Flight types were clearly identifiable when acceleration, magnetometry and barometric pressure signals were considered together. This combination of sensors allowed for the accurate classification of passive flight types, providing insight into the type of updraught used by the birds (cf. [17]) and the movement strategies that they adopt. Previously, soaring flight type had only been alluded to with the use of GPS-derived speed (e.g. [22]) and high-precision GPS locations recording at high frequency (e.g. [14]), or by assessing meteorological data associated with GPS locations (e.g. [18, 21]). Though use of GPS allows for some behaviours to be identified, coupling the use of accelerometers and magnetometers provides fine-resolution movement data and for an extended recording duration. As apparent in previous studies on free-living raptors, flapping flight contributes to only a small fraction of the flight time budget [14, 16]. Here, we have shown that the majority of flight is passive, and that this is more-or-less equally split between soaring and gliding behaviour. The relative use of thermal and orographic updraughts varied between individual condors, although as only five birds were tagged and at different periods over the summer months, further analysis is required to disentangle the relative influences of route selection and meteorological conditions. This type of approach is likely to provide insight into the role of thermal and orographic updraughts in the movement ecology of soaring species [22], particularly when information on flight type is combined with positional information at fine scales.

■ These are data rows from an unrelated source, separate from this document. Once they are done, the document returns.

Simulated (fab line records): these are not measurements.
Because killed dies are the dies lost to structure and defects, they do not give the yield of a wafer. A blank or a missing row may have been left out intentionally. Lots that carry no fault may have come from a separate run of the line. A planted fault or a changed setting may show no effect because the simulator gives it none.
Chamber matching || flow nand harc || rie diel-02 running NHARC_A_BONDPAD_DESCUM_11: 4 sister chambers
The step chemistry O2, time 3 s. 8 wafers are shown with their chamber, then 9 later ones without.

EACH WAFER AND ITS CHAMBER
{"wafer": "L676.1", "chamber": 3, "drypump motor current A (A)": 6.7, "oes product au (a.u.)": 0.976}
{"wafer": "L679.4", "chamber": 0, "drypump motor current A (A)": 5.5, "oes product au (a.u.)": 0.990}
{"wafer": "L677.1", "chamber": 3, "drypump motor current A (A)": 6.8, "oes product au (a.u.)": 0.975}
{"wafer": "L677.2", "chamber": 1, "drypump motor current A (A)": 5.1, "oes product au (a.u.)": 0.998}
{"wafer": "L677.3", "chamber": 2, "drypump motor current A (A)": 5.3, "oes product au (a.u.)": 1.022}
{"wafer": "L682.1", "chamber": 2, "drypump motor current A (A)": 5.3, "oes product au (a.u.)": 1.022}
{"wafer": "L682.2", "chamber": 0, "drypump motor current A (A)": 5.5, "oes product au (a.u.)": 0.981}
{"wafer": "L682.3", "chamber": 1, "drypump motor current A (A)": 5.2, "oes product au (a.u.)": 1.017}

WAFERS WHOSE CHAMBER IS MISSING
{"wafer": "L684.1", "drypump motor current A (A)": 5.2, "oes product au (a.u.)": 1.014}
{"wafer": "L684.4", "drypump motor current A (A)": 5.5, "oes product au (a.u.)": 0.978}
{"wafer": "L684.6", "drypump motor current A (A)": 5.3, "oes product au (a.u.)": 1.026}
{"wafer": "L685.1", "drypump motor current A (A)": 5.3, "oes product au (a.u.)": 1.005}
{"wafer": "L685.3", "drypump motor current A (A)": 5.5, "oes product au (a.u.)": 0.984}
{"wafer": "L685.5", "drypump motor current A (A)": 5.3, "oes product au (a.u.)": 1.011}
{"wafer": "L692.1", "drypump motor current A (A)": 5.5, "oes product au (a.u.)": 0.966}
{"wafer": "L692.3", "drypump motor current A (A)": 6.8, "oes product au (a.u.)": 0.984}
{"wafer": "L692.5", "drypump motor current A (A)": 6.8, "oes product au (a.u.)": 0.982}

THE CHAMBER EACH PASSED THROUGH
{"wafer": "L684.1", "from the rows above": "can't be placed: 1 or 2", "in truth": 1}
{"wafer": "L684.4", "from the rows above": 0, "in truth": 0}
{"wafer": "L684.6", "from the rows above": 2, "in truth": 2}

Smoothed acceleration in the sway axis did not vary between flight types, even though birds are predicted to adopt a bank angle of around 24 degrees during thermal soaring [50]. Unlike calculation of body roll when the animal stationary or moving in a linear fashion, the distribution of VeSBA in thermal soaring suggests that a centripetal force in turning may mask the effect of the bank angle on the smoothed sway values. To gain altitude within a thermal the bird must maintain a balanced turn about a centre point, slowing its speed to maximise height gain [29]. This is maintained with the constant change in the direction of the velocity, creating a centripetal force when circling; the magnitude of which increases with a decreasing turn radius [29]. As a consequence, the smoothed acceleration values in the lateral axis cannot be used to derive the bank angle. The phenomenon of pulling-g due to centripetal acceleration is not confined to the aerial environment and has the potential to influence acceleration values recorded on any animal that experiences dramatic changes in velocity. Other examples may include brachiating gibbons or cheetahs cornering as they chase their prey [48].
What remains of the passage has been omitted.